ImageThe pub was empty in the early afternoon, a fine misting rain fell outside fogging the windows. It was early August, my first beer in a bar sat in front of me (God bless Canada’s drinking age) and it was quiet save for the low hum of a the muted baseball game, Blue Jays/Mariners in the background. For once in my life I wasn’t watching baseball, I hadn’t checked a Twins score in a week, granted this was partly due to the internet being down at the lab. Paul had dropped me off in Alert Bay an hour ago, leaving me with a handshake and the assurance that I was welcome back any time.
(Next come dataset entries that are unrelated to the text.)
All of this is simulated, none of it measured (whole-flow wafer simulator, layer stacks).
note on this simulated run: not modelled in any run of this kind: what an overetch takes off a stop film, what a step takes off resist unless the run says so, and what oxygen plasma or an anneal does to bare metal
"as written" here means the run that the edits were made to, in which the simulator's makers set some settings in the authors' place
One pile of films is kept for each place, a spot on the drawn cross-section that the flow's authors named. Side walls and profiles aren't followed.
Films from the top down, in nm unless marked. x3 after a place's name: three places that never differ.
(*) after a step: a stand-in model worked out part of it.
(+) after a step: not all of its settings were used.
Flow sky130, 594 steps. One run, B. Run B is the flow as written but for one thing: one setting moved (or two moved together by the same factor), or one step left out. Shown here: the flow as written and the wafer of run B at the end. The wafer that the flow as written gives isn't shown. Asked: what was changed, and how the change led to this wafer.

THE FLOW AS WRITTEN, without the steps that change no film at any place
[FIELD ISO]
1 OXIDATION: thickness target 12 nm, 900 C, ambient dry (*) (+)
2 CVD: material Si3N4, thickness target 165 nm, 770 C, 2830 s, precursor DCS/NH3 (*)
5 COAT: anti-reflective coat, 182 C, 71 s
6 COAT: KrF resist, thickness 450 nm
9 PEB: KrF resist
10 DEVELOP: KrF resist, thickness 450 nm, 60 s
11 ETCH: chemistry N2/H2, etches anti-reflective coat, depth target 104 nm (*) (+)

And now, after all the build up, all the preparation and all the work to get there, my time on Hanson Island was done. Five weeks that felt like a blur and still do. I really should have kept a journal. But two moments still stand out, burned into my memory. Most notably and embarrassingly was the first time I was dispatched to collect firewood:

A good bit of our time was spent collecting wood. Salvaging it, chopping it, and stacking it. Cedar was the prized cut. Burning hot, it was reserved for the wood stove, the catalyst in Helena’s phenomenal bread. Logging had been one of the biggest economic powers for decades and drifting trees came up and down the channel with the tide, like pleasure cruisers out for the day. They were terrifying to maneuver a boat around. As the logs floated they absorbed more and more water, causing them to slowly sink below the surface until they sat almost completely submerged, out of sight but not out of reach of a boat’s unsuspecting propellers. Should one of these logs happen to drift close to the lab though, someone had to be dispatched to retrieve it. It wasn’t just about getting enough wood for the day, or the week, but for the winter when you could go through a whole tree in a day trying to keep the biting winter wind out of the house.

The second evening on the island, one of these drifting logs floated down Blackney Pass on the ebbing tide sitting high in the water, still reasonably dry. Anxious to prove that I wasn’t just a brilliant research assistant but one of those rugged Alaskans everyone had heard so much about I leaped into a kayak and paddled out toward my quarry.

It had a deceptively larger diameter than I had anticipated though with the bottom of the log a good foot below the surface. Holding the coil of rope in my hands I very carefully leaned over to loop the rope around it and nearly fell straight into the water, soaking my entire left side. Here I was, in the fading light, in a leaky kayak with no life jacket, completely ill prepared for the task at hand. Slowly working my way down the log I reached the nub of a branch that had been sawed off. A good half foot remained though and I tied the rope around it. I’m not sure what knot I was tying but all my loops and knots and bows were sure to stay. Very slowly I paddled back toward the lab, It was amazing how far the current had taken me from the cove in just a few minutes.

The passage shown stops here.